Friday, 15 March 2019
By Jake Nelson

Open house: AIP guests and Orora staff at the Botany paper mill.

Fibre packaging giant Orora has hosted a visit by Australian Institute of Packaging (AIP) members to its recycling plant in Botany NSW to show off its massive B9 paper line.

Switched on in 2012, B9 processes around 450,000 tonnes of used cardboard into 400,000 tonnes of recycled paper every year, which is then used by Orora fibre packaging plants to produce cardboard boxes.

Cathy Parra, customer support manager at Orora, told guests that the setup is one of the largest and most sophisticated paper production lines in Australasia.

“You will only find something similar in Europe. There’s really nothing comparable in this country or even this region,” she said.

Orora’s massive B9 paper recycling line at Botany NSW.

Visitors were taken along the entire length of the 330-metre line, from pulp screening to forming, drying and winding, as well as quality control. According to Jacob Chretien, general manager technical at Orora, the visit gave the manufacturer an opportunity to better connect with its customers.

“It’s not something we usually let people come through – it’s pretty restricted, just from an IP and safety standpoint. This was an opportunity to give people an appreciation for this aspect of packaging: how it’s made, where it comes from.

“We wanted to show people what we do and how we do it,” he said, adding that it also highlighted Orora’s closed-loop sustainability credentials.

“It’s not a catch-cry. It’s integral to our business. We recycle, we make paper, we make boxes, we recycle – that’s our business model,” he said.

Joanne Cockerill, NSW central regional director at AIP, expressed her appreciation for the rare look inside Orora’s processes, saying the visit was well-received by members.

“It was a big eye-opener on how massive the plant is. Biggest machines I’ve ever seen,” she said. “Orora being one of the largest producers of recycled paper means it affects so many suppliers and packagers. Most of us come into contact with them, and we were fulfilling what our members wanted to see.

“It was a great tour – thank you, Orora,” she said.

2 Responses to “Orora opens doors to AIP at Botany mill”

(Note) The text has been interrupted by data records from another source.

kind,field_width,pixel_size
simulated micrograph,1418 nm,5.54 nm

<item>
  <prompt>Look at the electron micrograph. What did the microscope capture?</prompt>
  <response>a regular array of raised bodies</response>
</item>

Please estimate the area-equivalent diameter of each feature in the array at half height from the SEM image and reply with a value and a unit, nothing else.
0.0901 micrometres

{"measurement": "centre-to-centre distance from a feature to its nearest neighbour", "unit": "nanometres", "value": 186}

  1. March 16, 2019 at 9:47 pm,

    Gerd KING
    said:

    I read this article with interest, but can somebody please enlighten me as to what a B9 size might be in this context. I know the B category of international paper sizes where B0 is the biggest and when that get down via B3 and B4 etc to B9 it would be about 2mm wide. Clearly, that’s not it. So what is a B9?

  2. March 19, 2019 at 4:41 pm,

    Jake Nelson
    said:

    Hi Gerd, thanks for the comment. B9 doesn’t refer to paper size at all: it was the ninth line at the Botany plant, so Botany 9 – B9. There were B1 through B8 as well once upon a time, but those are all gone.